ES Backup and Restore

Ariel_Mendoza · February 13, 2012, 1:19pm

I'm currently working on ES BackUp and Restore using ES Java API.

I have the following process to implement this, but there are still
something missing in the puzzle.

Stop the database index to disable user access.
Query the ES cluster status to get the database (ES index)
configuration which defines number of shards,
location of the shards and replicas and database mappings.
Save the database metadata as a JSON file to the backup location.
Iterate all servers containing the primary shards and copy all
primary shard lucene index files to the backup location
Restart the database to re-enable user access.

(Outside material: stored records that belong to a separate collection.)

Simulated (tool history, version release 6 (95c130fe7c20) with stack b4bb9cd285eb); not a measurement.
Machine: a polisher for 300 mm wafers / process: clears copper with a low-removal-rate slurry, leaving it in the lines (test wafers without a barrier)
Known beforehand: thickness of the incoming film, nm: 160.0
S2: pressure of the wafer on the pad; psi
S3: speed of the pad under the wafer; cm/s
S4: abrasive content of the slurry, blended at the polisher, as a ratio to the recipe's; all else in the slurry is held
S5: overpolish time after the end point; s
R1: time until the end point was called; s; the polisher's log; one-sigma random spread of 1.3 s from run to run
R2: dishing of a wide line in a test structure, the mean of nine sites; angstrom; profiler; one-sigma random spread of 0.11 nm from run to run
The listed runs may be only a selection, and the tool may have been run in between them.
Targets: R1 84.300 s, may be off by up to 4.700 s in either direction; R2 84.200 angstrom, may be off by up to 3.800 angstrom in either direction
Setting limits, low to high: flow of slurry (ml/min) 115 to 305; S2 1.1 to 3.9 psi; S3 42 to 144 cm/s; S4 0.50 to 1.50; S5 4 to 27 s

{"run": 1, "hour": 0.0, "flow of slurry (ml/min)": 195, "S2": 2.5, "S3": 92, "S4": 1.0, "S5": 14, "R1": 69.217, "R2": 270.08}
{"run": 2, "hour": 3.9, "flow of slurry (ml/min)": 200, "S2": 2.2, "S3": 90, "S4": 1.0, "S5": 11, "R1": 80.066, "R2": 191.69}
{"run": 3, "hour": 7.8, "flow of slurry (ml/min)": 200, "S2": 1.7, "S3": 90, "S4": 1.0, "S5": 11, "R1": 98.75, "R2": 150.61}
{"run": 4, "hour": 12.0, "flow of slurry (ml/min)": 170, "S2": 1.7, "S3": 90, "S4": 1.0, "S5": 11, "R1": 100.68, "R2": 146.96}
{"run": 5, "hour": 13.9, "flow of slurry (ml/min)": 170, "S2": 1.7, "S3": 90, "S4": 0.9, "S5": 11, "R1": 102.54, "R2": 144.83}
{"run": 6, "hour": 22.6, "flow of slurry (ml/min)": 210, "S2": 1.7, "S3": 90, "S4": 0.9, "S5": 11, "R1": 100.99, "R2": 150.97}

How can I achieve #1 and #5?

Berkay_Mollamustafao · February 13, 2012, 1:47pm

I think/hope you should be able to flush the index and make it read only to
accomplish #1. Index would be still accessible for queries but not for
writes.

github.com/elastic/elasticsearch

Set an index / indices to read only, or make the cluster read only

opened 06:27PM - 27 Dec 11 UTC

closed 06:35PM - 27 Dec 11 UTC

kimchy

>feature v0.19.0.RC1

Allow to set a setting `index.blocks.read_only` on an index, and by setting it t…o `true`, will cause the index to become readonly (no index/delete operations allowed). The setting can be updated on an index / indices using the index update settings API. Also, allow to make the cluster read only by setting `cluster.blocks.read_only` to true using the cluster update settings API.

Regards,
Berkay Mollamustafaoglu
mberkay on yahoo, google and skype

On Mon, Feb 13, 2012 at 8:19 AM, Ariel Mendoza remote.arielm@gmail.comwrote:

I'm currently working on ES BackUp and Restore using ES Java API.

I have the following process to implement this, but there are still
something missing in the puzzle.

Stop the database index to disable user access.

Query the ES cluster status to get the database (ES index)
configuration which defines number of shards,
location of the shards and replicas and database mappings.

Save the database metadata as a JSON file to the backup location.

Iterate all servers containing the primary shards and copy all
primary shard lucene index files to the backup location

Restart the database to re-enable user access.

How can I achieve #1 and #5?

kimchy · February 14, 2012, 2:01pm

You don't have to disable user access to elasticsearch, you can simply disable flush using the update settings API, so copying over the shards index data will not happen while a Lucene commit goes on.

You can simply copy over the data location itself, which also includes the metadata of the cluster and indices. Why not just do that? Do you want to make sure you only copy the "primary" shard data?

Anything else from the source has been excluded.